When to prioritize maintenance of a system

Have you ever considered a service or suite of services and thought, “that looks like a ball of yarn.”

"World's Largest Ball of Yarn" by Kirk OlsonĀ is licensed under CC BY 2.0

There is a tendency amongst those of us who write software for a living to consider systems that are not understood as garbage. Often, this suspicion of poorly understood systems turns out to be unwarranted. What look like obtuse decisions made for no apparent reason turn out to have solid foundation in rationality. Software that looks strange with weird functionality sometimes is that way because strange and weird things were asked of it.

This post is not about rational decision making. It is about the figurative balls of yarn. The systems that really do need help.

When considering a system we talk about quality indicators like the the inner platform effect or design anti-patterns. Poor quality can lead to slow development and other issues, but may not be a problematic enough to warrant planned rework and refactoring. I like to use a couple other indicators:

  • Rising extension costs: If the cost to extend the system rises linearly, or worse, exponentially, with respect to the number of features added then the design and implementation of the system may no longer be appropriate for the use cases that it needs to support. This is probably the most important indicator.
  • Ornate designs: Another indicator of a failing system is when architectural or design purity insists that long and unnecessarily complicated paths are taken to answers instead of simple straightforward approaches. We’ll come back to this one in more detail because it’s one that I have seen frequently and it often leads to rising extension costs.

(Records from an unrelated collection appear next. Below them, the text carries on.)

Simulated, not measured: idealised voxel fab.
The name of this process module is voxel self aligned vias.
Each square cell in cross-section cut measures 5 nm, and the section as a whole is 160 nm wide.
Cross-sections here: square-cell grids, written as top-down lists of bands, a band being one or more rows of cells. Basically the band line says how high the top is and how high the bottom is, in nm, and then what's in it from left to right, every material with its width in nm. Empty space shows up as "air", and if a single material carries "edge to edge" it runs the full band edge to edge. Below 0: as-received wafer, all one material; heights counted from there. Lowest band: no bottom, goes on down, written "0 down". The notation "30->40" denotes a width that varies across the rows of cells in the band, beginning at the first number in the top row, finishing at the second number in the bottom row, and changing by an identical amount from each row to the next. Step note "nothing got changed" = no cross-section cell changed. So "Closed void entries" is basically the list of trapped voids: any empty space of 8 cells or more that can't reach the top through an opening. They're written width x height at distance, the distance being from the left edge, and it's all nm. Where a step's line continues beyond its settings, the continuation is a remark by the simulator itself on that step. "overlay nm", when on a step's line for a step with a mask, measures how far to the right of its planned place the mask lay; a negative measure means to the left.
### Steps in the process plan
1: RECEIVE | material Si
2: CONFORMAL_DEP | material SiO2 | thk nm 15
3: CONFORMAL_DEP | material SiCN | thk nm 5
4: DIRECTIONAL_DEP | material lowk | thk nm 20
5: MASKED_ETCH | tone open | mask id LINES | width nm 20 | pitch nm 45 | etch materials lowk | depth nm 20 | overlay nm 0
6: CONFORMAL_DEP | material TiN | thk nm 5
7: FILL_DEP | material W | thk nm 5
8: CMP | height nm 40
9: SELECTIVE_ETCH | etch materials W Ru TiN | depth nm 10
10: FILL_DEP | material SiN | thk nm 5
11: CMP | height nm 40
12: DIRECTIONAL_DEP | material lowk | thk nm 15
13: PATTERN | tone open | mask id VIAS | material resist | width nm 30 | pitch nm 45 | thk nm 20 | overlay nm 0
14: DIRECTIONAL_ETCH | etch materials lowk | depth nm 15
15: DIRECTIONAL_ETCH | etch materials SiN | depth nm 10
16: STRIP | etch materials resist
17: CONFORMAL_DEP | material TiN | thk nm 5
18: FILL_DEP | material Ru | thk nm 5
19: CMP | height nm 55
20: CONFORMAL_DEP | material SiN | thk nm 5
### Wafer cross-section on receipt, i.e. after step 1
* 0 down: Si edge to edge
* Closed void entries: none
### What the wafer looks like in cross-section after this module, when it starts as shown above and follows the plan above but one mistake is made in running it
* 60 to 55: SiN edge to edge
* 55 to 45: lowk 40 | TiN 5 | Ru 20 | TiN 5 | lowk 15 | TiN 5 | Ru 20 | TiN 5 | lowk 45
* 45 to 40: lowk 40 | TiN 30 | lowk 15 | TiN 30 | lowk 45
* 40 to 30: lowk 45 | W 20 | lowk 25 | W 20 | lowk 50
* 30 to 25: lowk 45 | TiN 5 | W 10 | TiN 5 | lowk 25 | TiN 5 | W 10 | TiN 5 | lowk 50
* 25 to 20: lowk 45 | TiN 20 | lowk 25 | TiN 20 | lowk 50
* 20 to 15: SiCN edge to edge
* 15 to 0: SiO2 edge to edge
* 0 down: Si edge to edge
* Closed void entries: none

Actual times to completion on new work can be indicative of growing problems in a code base. We can split work costs into two categories, significant one time investments and work that increases the cost of future work. The innocuous kind involves trying to satisfy new unexpected use cases with existing tools. For example, if a system has RESTful style APIs but exposes XML documents then a one time investment would be adding support for JSON to existing APIs.

On the other hand, if the construction of the system is such that adding new features costs more for every (possible unrelated) feature then it may be time to re-approach how the system is structured. A couple examples,

  • A micro-services architecture where multiple services are tightly interconnected such that individual services are not independent. This system becomes more expensive to maintain overtime due to the need for changes across multiple services in order to implement every new feature. Improving this design can mean moving functionality between services in order collocate future changes.
  • At the other end of the spectrum are large single service solutions that have been extended to support multiple customer use cases. Generally, adding new features becomes more expensive over time due to the cumulative complexity of changes to the service. There are ways to refactor and avoid this, ironically, one option is split the functionality across multiple microservices.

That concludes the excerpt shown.